I'm looking for info on phonotactics of various languages, but can't find anything detailed. Specifically I want to find out if the following consonant sequences are allowed (medially): mn, mt, mk, mtʃ*, ms, mh, mr, nh, ŋm, ŋn, ŋp, ŋt, ŋtʃ*, ŋf, ŋs, ŋr.

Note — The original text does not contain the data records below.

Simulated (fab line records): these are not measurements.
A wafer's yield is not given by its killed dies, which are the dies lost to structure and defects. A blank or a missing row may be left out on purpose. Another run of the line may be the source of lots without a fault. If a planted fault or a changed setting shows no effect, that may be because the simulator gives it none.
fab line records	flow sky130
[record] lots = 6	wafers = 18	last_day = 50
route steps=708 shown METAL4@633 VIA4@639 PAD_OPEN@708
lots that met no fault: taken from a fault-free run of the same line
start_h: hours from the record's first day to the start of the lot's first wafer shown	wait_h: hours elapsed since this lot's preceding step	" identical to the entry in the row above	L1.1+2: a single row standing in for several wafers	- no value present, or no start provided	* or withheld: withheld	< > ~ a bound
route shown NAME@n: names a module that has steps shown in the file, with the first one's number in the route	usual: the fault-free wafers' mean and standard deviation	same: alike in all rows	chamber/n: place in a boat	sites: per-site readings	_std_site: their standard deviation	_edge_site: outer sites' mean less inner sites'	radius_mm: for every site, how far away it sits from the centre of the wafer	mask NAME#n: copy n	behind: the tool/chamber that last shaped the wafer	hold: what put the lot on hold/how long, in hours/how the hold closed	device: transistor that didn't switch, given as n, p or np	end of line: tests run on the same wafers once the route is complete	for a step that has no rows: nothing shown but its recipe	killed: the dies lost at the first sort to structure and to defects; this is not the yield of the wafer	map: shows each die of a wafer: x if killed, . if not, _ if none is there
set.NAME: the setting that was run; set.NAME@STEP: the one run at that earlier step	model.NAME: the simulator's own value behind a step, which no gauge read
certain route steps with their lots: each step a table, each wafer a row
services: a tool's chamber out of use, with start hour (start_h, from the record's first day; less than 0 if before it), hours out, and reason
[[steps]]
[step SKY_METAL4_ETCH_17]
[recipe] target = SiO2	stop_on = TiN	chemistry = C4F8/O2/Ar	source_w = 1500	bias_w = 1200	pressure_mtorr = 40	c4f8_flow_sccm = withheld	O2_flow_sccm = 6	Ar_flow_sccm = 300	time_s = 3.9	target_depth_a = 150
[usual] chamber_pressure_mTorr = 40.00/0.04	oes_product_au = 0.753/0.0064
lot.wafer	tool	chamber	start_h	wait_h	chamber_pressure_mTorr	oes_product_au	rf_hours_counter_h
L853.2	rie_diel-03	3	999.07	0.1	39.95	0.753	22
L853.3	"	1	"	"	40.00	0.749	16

*Or some other coronal affricate.

The languages I'm interested in are these:
Akan
Ancient Greek
Bambara
Bengali
Burmese
English*
Filipino/Tagalog
French
Fula
German
Hausa
Hindustani
Hungarian
Italian
Javanese
Kazakh
Korean
Latin
Malay/Indonesian
Marathi
Modern Standard Arabic
Oromo
Persian
Portuguese
Punjabi
Russian
Sanskrit
Spanish
Swahili
Tamil
Telugu
Thai
Turkish
Uzbek
Vietnamese
Yoruba
*English is complicated, because even though I can come up with words that contain some of these sequences (like hamster or angry), I don't know how common it is for speakers to insert an epenthetic consonant in the middle, like [hæmpstɚ], [æŋɡrɪ].

If anyone knows resources where I can look up any of these things, or knows any of these languages yourself, please tell me.